Peter Joyce is an English painter and teacher born in Poole, Dorset. He attended Bournemouth & Poole College of Art & Design from 1980 to 1982. The artist then studied at Stourbridge College of Technology & Art from 1982 to 1985 where he obtained a BA (Hons) in Fine Art. Peter Joyce went on to teach at the Bournemouth Arts Institute for many years. Joyce became Chairman of the 'Room 10 Painting Group' and served as President of Bournemouth Arts Club. Peter Joyce was also involved in filmmaking and this included several notable artists such as Gillian Ayres and Elisabeth Frink. Joyce himself was the subject of a 45-minute film by Grove Films called "Peter Joyce '86" which documented the artist's work.
Peter Joyce has exhibited regularly and widely throughout the UK as well as internationally. Joyce's work is held in many corporate and public collections including Lloyds, National Westminster Bank, Reuters, Binder Hamlyn, Bank of China, Hill Samuel, Cleveland County Fine Art Collection, Russell Cotes Museum & Art Gallery, Poole Museum Service, Hampshire County Council and many more. His paintings are also held in international private collections throughout Europe, the UK, USA, Canada, India and Saudi Arabia.

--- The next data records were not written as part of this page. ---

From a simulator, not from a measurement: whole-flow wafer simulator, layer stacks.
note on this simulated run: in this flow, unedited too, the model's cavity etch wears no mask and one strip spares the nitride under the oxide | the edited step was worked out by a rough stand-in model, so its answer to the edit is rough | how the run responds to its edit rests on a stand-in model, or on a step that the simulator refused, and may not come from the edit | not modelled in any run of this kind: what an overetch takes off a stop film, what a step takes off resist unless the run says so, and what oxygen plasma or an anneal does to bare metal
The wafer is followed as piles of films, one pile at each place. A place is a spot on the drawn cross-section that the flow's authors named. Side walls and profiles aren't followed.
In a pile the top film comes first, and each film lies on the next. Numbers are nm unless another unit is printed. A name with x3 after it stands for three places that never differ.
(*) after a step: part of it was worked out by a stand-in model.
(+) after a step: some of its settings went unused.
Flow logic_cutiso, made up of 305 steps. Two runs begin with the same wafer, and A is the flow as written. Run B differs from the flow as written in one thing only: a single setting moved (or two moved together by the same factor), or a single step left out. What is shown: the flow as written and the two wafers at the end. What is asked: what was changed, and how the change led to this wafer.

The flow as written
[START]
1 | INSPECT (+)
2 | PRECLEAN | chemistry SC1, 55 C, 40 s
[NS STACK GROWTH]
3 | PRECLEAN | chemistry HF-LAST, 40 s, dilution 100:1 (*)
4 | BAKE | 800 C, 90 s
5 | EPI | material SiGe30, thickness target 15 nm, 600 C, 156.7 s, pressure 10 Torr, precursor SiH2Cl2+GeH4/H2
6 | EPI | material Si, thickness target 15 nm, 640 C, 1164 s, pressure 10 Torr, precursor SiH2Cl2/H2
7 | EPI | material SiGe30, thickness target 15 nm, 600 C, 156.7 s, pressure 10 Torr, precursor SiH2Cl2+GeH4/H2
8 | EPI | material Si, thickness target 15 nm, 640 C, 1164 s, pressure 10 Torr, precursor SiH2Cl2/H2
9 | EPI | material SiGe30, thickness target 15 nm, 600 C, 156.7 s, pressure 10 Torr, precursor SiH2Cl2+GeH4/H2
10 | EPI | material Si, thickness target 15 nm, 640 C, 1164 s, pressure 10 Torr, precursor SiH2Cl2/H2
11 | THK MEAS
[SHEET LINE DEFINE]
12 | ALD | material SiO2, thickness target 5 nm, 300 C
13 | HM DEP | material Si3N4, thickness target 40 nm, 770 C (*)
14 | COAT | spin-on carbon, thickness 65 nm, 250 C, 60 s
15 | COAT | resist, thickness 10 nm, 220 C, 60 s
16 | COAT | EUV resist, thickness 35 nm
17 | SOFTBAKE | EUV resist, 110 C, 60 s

Peter Joyce paints beautiful landscape images and is notable for his coastal paintings which tend towards abstraction with black, grey and white very much in evidence. Joyce's paintings are reminiscent of the St Ives artists. He is a landscape painter but these are landscapes of the imagination, rooted in nature and are subtle translations of the everyday in muted colours. Peter Joyce paints using acrylic paint on canvases of varying sizes. Alongside traditional brushes, he also uses palette knives, rollers, squeegees and sandpaper to build and erode the layered surfaces into richly worked terrains. The artist explores the imaginative boundaries of landscape through this process. This is a highly tactile and process driven form of abstract painting.
Although Joyce retains a home in his native Dorset, he has spent recent years mainly living and working in the remote Vendée region of western France. He works from a converted oyster shed studio where his wife Joe also hand-crafts the frames for his pictures. Joyce continues to draw on the formal explorations rooted in his earlier responses to the Dorset coast.
Peter Joyce says that his work 'could be described (if it really had to be) as abstracted from landscape'.